Daily Libor rates are used to calculate monthly adjusting mortgage resets, including some so-called ``option ARMs'' that allow borrowers to defer payments by increasing mortgage balances, said Keith Gumbinger, vice president of Pompton Plains, New Jersey-based mortgage research firm HSH Associates Inc. More importantly, gains in the shorter-term Libor rates may signal increases to come in the three- to 12-month indexes used to calculate the majority of ARM resets, he said.

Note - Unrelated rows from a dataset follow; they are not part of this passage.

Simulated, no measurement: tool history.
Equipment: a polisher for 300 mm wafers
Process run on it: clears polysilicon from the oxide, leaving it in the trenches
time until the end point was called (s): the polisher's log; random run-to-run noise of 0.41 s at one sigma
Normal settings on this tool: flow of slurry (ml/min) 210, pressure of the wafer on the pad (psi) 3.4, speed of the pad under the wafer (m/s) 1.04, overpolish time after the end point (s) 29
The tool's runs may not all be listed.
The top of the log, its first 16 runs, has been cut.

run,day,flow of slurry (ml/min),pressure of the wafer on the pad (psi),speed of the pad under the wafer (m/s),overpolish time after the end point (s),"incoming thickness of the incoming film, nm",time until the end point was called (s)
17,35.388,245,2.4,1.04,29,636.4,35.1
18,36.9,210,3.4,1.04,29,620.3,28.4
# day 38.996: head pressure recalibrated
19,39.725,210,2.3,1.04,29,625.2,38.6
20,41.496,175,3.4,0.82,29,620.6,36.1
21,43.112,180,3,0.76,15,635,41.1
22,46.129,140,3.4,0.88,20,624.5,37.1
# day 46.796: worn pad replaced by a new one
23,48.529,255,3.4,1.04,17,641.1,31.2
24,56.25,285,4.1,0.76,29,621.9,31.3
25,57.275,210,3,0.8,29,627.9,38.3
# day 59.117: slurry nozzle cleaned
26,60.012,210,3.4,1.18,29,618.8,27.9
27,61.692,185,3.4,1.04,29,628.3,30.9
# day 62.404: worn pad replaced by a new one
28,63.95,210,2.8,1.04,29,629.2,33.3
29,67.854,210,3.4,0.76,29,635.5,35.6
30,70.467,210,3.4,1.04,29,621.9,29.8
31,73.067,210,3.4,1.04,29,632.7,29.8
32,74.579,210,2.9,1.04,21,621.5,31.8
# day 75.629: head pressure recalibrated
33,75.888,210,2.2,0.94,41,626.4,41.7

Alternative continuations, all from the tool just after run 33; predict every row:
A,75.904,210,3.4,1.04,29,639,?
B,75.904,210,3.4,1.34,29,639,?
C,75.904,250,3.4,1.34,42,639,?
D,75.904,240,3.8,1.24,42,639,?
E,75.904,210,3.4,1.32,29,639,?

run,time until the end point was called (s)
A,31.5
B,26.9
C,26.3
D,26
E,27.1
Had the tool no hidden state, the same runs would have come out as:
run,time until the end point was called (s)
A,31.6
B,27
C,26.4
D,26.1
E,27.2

``If this is more than a flare, if the rate remains high, there is no doubt it will have an effect on resetting mortgage contracts in the U.S.'' Gumbinger said. ``Even a small bump in the one-month rate will be additional stress on the marketplace.''

Home loan rates tied to Libor are beyond the reach of Federal Reserve Chairman Ben S. Bernanke and others on the Federal Open Market Committee, which today left its benchmark interest rate unchanged. Libor-indexed loans, including the subprime mortgages that helped spark the global credit crunch, have interest rates that are set by London bankers who report to the British Bankers' Association.

ARM Defaults

Forty percent of subprime adjustable-rate mortgages were either in foreclosure or had late payments in the second quarter, according to the Mortgage Bankers Association in Washington. For prime adjustable-rate home loans the combined rate was 12 percent and for mortgages of all types it was 9.2 percent, the trade group said in a Sept. 5 report.

U.S. home prices probably will tumble through 2010, Freddie Mac said in a forecast yesterday. The S&P/Case Shiller Home Price Index likely will drop 13 percent this year, 4.3 percent next year, and 2 percent in 2010, the MacLean, Virginia-based mortgage buyer said. That's on top of an 8.9 percent drop in 2007.

Combined sales of new and existing homes probably will fall to 4.92 million this year, 34 percent below the all-time high of 7.46 million in 2005, Freddie Mac said in the forecast.

The overnight Libor rate in U.S. dollars soared 3.33 percentage points to 6.44 percent today, its biggest jump in at least seven years, according to the British Bankers' Association. The one-week rate rose by more than a percentage point, to 3.88 percent from 2.49 percent on Monday, and the one-month rate increased to 2.75 percent from 2.5 percent.

Mortgage Resets

Many Libor-linked U.S. mortgages don't limit the size of a loan's first adjustment, with caps of 2 percent on subsequent changes. That means a monthly mortgage bill could double or even triple when it first resets.

``If the Libor market seizes up and stays that way, it's going to complicate everything,'' said Bill Fleckenstein, president of Fleckenstein Capital in Seattle. ``What you are seeing is the unwinding of the financial system as we know it.''

Banks tightened lending as AIG was downgraded by Moody's Investors Service and Standard & Poor's, adding to evidence that the fallout from the collapse of the U.S. mortgage market is spreading. The surge in funding costs came less than a day after Lehman's bankruptcy, the biggest in history, and Merrill Lynch & Co.'s sale to Bank of America Corp.

The Federal Reserve left its main interest rate at 2 percent today, its first unanimous decision in a year. The central bankers said they will continue to address market turmoil with emergency lending and use monetary controls with a long-term strategy aimed at promoting growth in the world's largest economy.

Fed Statement

``Tight credit conditions, the ongoing housing contraction and some slowing in export growth are likely to weigh on economic growth over the next few quarters,'' the FOMC said in a statement. ``Over time, the substantial easing of monetary policy, combined with ongoing measures to foster market liquidity should help to promote moderate economic growth.''

Policy makers have cut rates seven times from September 2007 to April 2008. They suspended the easing five months ago as oil prices surged, increasing inflation concerns.

Yesterday, the federal funds rate soared as high as 6 percent, triple the Fed's target, as banks hoarded cash. That spurred the Fed to pump $70 billion into money markets through repurchase operations, the most since September 2001.

Premiums on investment-grade U.S. corporate bonds climbed. The extra yield investors demand to buy such bonds instead of Treasuries with a comparable maturity soared to 3.80 percentage points, the highest since Merrill Lynch began keeping the data in 1996, from 3.44 percentage points on Sept. 12.